IMMERSIVE WORK
Open Dance Project has been creating immersive dance theater since its inception in 2015. These annual performance experiences deal with real-world subject matter – looking inward at the personal emotional experience in the midst of significant social and historical events.


ALL THE DEVILS ARE HERE: A TEMPEST IN THE GALAPAGOS
PANOPTICON
All the Devils Are Here collides Shakespeare’s The Tempest with the true story of an unsolved murder in the Galapagos in 1929. This immersive dance theater performance follows the failed attempts of a nihilist couple, a conservative family, and a baroness and her two gay lovers to escape the world of man on the uninhabited island of Floreana. Their conflicting visions of Paradise, sexual and moral “rightness,” colonial instincts, and social and psychological demons lead to disaster and provide a rich canvas for a poignant examination of basic human rights, social justice, and power structures.

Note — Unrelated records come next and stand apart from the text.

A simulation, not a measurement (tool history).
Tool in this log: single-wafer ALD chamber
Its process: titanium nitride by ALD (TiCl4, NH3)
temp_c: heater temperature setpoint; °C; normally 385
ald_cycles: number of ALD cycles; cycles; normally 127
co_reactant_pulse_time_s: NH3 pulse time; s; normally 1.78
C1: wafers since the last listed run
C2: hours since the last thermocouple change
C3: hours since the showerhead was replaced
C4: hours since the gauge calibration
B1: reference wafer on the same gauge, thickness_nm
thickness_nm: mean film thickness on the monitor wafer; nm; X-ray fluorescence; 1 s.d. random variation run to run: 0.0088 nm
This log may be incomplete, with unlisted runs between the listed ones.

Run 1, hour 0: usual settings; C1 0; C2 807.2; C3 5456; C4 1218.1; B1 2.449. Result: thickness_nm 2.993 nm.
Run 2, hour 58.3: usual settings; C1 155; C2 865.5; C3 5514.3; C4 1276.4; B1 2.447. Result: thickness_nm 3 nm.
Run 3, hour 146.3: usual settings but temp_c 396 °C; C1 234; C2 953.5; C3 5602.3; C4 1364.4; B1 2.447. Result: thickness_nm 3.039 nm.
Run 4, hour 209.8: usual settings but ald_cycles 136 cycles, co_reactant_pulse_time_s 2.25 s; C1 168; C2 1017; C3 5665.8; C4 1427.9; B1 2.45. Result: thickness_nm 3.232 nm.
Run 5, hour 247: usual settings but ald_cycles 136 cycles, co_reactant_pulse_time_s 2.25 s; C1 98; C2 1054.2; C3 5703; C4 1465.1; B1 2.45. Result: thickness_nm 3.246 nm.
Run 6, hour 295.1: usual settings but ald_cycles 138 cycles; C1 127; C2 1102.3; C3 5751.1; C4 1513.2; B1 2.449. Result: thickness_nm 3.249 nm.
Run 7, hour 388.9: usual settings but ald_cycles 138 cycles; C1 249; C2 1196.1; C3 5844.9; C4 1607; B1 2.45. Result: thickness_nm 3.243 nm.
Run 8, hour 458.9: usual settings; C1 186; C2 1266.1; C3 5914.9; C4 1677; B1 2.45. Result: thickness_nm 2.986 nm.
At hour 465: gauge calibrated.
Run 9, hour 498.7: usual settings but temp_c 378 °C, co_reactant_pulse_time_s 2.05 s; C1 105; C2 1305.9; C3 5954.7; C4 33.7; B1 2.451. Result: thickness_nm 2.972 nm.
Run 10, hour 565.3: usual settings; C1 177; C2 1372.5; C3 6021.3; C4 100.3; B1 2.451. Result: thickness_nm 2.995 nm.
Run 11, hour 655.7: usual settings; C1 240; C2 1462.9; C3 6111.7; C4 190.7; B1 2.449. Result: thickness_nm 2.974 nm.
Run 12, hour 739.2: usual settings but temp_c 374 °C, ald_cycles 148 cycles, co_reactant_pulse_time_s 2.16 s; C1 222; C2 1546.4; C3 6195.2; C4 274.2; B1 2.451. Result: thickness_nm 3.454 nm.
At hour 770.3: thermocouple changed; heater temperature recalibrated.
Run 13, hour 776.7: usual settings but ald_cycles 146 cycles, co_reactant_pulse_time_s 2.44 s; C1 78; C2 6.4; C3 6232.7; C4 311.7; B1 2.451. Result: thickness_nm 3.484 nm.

Panopticon is an hour-long immersive production choreographed by Annie Arnoult in collaboration with the performers and inspired by Open Dance Project’s research into the sci-fi world of retro-futuristic dystopias. Set in a world where “citizens” are constantly being watched, a la George Orwell’s 1984, Panopticon follows two would-be lovers struggling with their desire for physical and emotional intimacy in a world where deep, human connection is forbidden.


DADA GERT
'BOUT A STRANGER
DADA GERT an immersive work of dance theater conceived and choreographed by Annie Arnoult. The show is inspired by Valeska Gert (1892-1978), a pioneering Jewish dancer/performance artist/film star in Weimar- era Berlin. Audiences will be integrated into the performance space by walking throughout the site-specific, multimedia set designed specifically for the Moody’s Lois Chiles Studio Theater.
Open Dance Project’s ‘Bout a Stranger transforms the black box theater at MATCH into a three dimensional mediascape that chronicles the “dust bowl troubadour’s” dynamic personal and creative life in movement, text, song and video. Beyond Guthrie’s music, ‘Bout a Stranger draws on and incorporates excerpts from the “Woody and Lefty Lou Show,” Guthrie’s poetry and columns in mainstream and leftist media, recorded interviews by Alan Lomax, excerpts from Woody Guthrie’s autobiography, Bound for Glory, and extensive liner notes, sketches and artwork that accompanied the artist’s published recordings.